5.5 HDPE Piping Elastic Modulus The NRC staff requested additional information concerning clarification on whether an adjustment due to an elastic modulus change is needed for the 1100 pounds per square inch (psi) allowable alternating stress amplitude used for the buried HDPE piping for thermal expansion stresses and seismic stresses evaluated using equivalent thermal approach. The licensee provided clarification and rationale by stating that the fatigue tests reported in EPRI 1014902 were displacement (strain) controlled tests and the resulting stress capacities were based on the actual modulus of elasticity the specimen was experiencing while under load. Two sets of data were provided by the licensee. One set with the elastic modulus that existed during the initial load cycle, and the second with the lower bound modulus that is experienced after a prolonged period of cycling at 1 Hertz. The failures are based on the load and modulus that pipe experienced under load. The test results in the EPRI report bound the 1100 psi cyclic stress range with a margin of at least 2 for all temperatures reported. The licensee stated that since the effect of the elastic modulus is accounted for by using the accurate modulus in the

structural analysis to determine the applied load, there is no need to reduce the capacities (1100 psi allowable alternating stress) determined from actual tests. Based on its review the NRC staff finds this rationale acceptable.

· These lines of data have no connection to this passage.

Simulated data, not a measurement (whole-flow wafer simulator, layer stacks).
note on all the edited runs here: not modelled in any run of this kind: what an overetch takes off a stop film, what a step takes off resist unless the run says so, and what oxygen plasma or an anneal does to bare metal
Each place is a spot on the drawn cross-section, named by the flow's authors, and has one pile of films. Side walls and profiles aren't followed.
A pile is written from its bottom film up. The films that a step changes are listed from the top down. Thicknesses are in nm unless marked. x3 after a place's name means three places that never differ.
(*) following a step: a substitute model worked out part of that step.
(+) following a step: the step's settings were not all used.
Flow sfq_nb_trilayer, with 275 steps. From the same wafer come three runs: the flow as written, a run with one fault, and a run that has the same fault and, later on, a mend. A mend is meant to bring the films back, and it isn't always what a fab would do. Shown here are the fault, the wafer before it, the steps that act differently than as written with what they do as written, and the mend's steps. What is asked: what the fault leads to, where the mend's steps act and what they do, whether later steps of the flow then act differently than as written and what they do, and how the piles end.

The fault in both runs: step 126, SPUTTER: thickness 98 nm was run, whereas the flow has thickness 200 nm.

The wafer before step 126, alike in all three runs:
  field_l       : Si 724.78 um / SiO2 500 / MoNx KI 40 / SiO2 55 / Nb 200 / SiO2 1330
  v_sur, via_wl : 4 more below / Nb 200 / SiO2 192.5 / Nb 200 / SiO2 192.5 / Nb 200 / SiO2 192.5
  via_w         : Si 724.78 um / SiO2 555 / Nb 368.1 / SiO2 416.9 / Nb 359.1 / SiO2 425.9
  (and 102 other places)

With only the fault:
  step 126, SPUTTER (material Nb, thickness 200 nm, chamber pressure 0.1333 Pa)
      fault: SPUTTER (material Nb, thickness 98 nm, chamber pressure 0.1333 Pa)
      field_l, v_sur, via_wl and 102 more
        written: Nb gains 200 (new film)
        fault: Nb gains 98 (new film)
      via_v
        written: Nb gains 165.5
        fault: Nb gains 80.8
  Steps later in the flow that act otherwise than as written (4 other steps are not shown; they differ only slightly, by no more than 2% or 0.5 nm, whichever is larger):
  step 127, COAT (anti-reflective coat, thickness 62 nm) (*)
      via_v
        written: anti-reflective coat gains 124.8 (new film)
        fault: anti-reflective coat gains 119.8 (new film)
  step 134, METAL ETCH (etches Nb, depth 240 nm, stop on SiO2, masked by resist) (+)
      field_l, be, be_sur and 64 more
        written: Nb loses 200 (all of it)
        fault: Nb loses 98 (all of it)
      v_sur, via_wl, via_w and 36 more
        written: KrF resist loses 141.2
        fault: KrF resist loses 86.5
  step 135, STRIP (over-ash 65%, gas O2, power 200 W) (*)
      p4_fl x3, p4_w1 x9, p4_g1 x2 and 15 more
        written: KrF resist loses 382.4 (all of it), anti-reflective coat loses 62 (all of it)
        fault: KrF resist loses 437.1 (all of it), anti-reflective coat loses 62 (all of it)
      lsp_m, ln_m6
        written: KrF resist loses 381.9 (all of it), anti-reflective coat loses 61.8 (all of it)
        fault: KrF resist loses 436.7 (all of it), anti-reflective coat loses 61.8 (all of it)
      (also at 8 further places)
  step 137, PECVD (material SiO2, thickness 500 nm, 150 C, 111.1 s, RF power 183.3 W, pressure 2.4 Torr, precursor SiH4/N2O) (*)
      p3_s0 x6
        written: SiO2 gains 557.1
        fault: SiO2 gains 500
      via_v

5.6 HDPE Piping Sidewall Stress The NRC staff questioned the allowable stress used by the licensee in the calculation for the circumferential compressive stress in the sidewalls of the HDPE piping. In response, the licensee stated that for elevated temperature service, the allowable compressive stress in the sidewalls can be reduced in accordance with the PPI Handbook. Using the formula in the PPI Handbook, the required allowable stress of 1000 psi for HDPE piping can be reduced to 500 psi at 140°F. The licensees computed sidewall compression stress for the HDPE piping at Catawba 1 and 2 is 112 psi which is less than the allowable stress of 500 psi at 140°F. The NRC staff finds the sidewall compression stress of the buried HDPE piping acceptable when using the reduced allowable stress.

5.7 Test Program for HDPE Piping for Application in ASTM Class 1, 2 and 3 Piping The industry is engaged in an extensive ongoing testing program to establish the full range of properties for the specific grade of PE 4710 material to be utilized at Catawba 1 and 2. The licensee provided information outlining the tasks in the planned EPRI testing of HDPE piping with PE 4710 material. The testing will include: (1) slow crack growth associated with a code allowable of 10-percent scratch depth, and development of SIFs and fatigue failure (FF) data for commonly used fittings, (2) long-term creep rupture tests for PE 4710 including allowable stresses for temperatures greater than 120 °F and life greater than 20 years, (3) full range of stress - strain properties for PE 4710, (4) fatigue curves for PE 4710, (5) SIFs and FFs for 5-mitered bends using PE 4710 material. Based on its review, the NRC staff finds the proposed test program for the HDPE piping using PE 4710 material acceptable.

Techniques to ensure the structural integrity of the fusion joints are still evolving. There is no performance or operating history regarding the use of HDPE piping in nuclear safety-related applications only nonsafety applications. The licensee made the following regulatory commitments to address this issue:

1. Prior to submitting Catawba 1 and 2 fourth 10-year ISI interval, the licensee, will submit information obtained from the above referenced testing program to the NRC. If the information supports operation of the HDPE piping using PE 4710 material for the remainder of the plant life, this information will be submitted to the NRC for information only.

2. If the results from the testing program do not support the operation using HDPE piping with PE 4710 material for the remainder of the plant life, this information will be submitted to the NRC as a part of the subsequent request for alternative for the fourth 10-year ISI Interval.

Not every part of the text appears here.